# Operating Composite Functions

In the previous posts I gave overviews about domain and range as well as how to determine whether an equation is a function or not. This time let’s talk about operating composite functions. Composite functions are combination of two or more functions.

Worked Example 1:

Given $g(x)=2x+1$ , $h(x)=x^2-1$ What is h◦g?

Solution:

h◦g means h that is compose of g(x)

h◦g = h(g(x))

$h(x)=x^2-1$ $h(g(x))=(2x+1)^2-1$ $h(g(x))=4x^2+4x+1-1$ $h(g(x))=4x^2+4x$

Worked Problem 2: (Metrobank -MTAP Dep-Ed Math Challenge Elimination)

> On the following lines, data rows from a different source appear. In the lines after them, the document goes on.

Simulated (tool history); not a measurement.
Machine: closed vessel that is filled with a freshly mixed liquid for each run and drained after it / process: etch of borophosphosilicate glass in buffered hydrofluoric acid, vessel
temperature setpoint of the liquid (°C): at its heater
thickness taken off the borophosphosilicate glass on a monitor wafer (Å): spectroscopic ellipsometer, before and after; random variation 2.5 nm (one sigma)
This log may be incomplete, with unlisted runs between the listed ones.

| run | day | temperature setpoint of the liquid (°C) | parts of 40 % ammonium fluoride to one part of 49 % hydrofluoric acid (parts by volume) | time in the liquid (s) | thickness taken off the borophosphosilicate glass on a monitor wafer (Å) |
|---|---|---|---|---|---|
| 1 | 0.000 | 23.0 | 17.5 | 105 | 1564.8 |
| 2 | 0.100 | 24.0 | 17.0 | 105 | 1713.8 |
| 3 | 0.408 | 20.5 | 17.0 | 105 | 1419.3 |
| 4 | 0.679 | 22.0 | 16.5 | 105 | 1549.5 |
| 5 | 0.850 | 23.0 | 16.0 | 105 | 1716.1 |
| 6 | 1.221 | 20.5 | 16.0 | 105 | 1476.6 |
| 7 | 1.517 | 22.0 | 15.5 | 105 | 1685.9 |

If $f(x)=1-x$ and $g(x)=x^2-1$, what is f◦g(2)?

Solution:

f◦g(x) = f(g(x))

$latex f(x) = 1-x$

$f(g(x)) = 1-(x^2-1)$ $f(g(x))=2-x^2$ $f(g(2))=2-(2)^2$ $f(g(2))=-2$

Worked Problem 3: MMC Elimination 2013

If $f(\frac{x-3}{5-x})=3x-2$, find f(x)

Solution:

Let $g(x)=\displaystyle\frac{x-3}{5-x}$. This will reduce the relation to $f(g(x))=3x-2$

Let’s start with $g(x)=\displaystyle\frac{x-3}{5-x}$ , We need to find the value of x here to make it only x. Meaning, we will look for a specific expression in x to substitute. We do trial and error. Let x=x+1,etc. But of course that is so impractical. Try this out.

Let y=g(x)

$y=\displaystyle\frac{x-3}{5-x}$

We solve for x in terms of y. Why? Because that is the value of x that will make the expression   $\displaystyle\frac{x-3}{5-x}$   become x.

$y=\displaystyle\frac{x-3}{5-x}$ $y(5-x)=x-3$ $5y-xy=x-3$ $5y+3=x+xy$ $5y+3=x(1+y)$ $x=\displaystyle\frac{5y+3}{1+y}$

But that is not the answer yet,

Since we are just working with x’s we need to drop all y’s and put x instead.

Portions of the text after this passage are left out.